Holidays: 5th Column
07.13.18
The Pleasures of Rereading 4 Columns

We’ll be back with a regular 4Columns issue on September 7. In the meanwhile, please enjoy this missive from the shores of our summer break.

Confronted with the dizzying array of new releases that line the bookstore shelves, we eschew novelty in favor of the pleasures of rereading: encountering rhythms and resonances that emerge once unraveling the mysteries of plot and character are no longer of concern; refracting insights from the past through the prism of the present. How, for example, does Elif Batuman use the subtleties of semiotics to dredge up emotions in her Pulitzer Prize–nominated The Idiot? How does Mary Gaitskill’s scathing critique of “female empowerment” in her first essay collection, Somebody with a Little Hammer, resound in the midst of the #MeToo movement?

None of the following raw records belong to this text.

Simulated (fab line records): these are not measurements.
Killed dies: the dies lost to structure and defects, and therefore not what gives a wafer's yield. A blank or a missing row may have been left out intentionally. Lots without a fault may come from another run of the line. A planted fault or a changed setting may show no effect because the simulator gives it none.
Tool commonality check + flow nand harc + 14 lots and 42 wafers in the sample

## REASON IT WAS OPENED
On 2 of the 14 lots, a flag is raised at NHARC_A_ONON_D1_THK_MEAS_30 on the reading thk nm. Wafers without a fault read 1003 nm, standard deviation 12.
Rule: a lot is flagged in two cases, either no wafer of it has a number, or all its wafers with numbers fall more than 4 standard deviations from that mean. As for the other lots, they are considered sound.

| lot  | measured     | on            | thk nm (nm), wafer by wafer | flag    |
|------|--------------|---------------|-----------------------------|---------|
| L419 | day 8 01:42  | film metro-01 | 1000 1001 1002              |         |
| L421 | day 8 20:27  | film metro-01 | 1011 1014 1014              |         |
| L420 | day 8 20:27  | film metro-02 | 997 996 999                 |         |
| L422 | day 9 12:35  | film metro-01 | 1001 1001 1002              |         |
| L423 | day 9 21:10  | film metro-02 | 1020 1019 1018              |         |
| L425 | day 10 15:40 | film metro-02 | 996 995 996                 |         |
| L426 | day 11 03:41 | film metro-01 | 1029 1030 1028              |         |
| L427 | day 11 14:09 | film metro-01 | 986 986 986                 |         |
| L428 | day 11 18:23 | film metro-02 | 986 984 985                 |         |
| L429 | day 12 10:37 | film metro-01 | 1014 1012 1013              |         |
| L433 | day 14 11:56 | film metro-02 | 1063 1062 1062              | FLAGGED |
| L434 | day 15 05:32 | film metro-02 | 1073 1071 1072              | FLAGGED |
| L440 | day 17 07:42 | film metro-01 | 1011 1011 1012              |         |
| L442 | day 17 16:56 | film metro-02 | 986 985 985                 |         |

Sometimes rereading is an elegiac act, as when we turn to Philip Roth’s Why Write? But sometimes we turn back to look ahead. This is certainly the case with Karl Ove Knausgaard’s Autumn, the first in a new quartet of books, each devoted to a single season. Here, we cannot help but hunt for clues for the final installment of the celebrated author’s epic My Struggle, being published for the first time in English—and reviewed in 4Columns by Hari Kunzru—this September.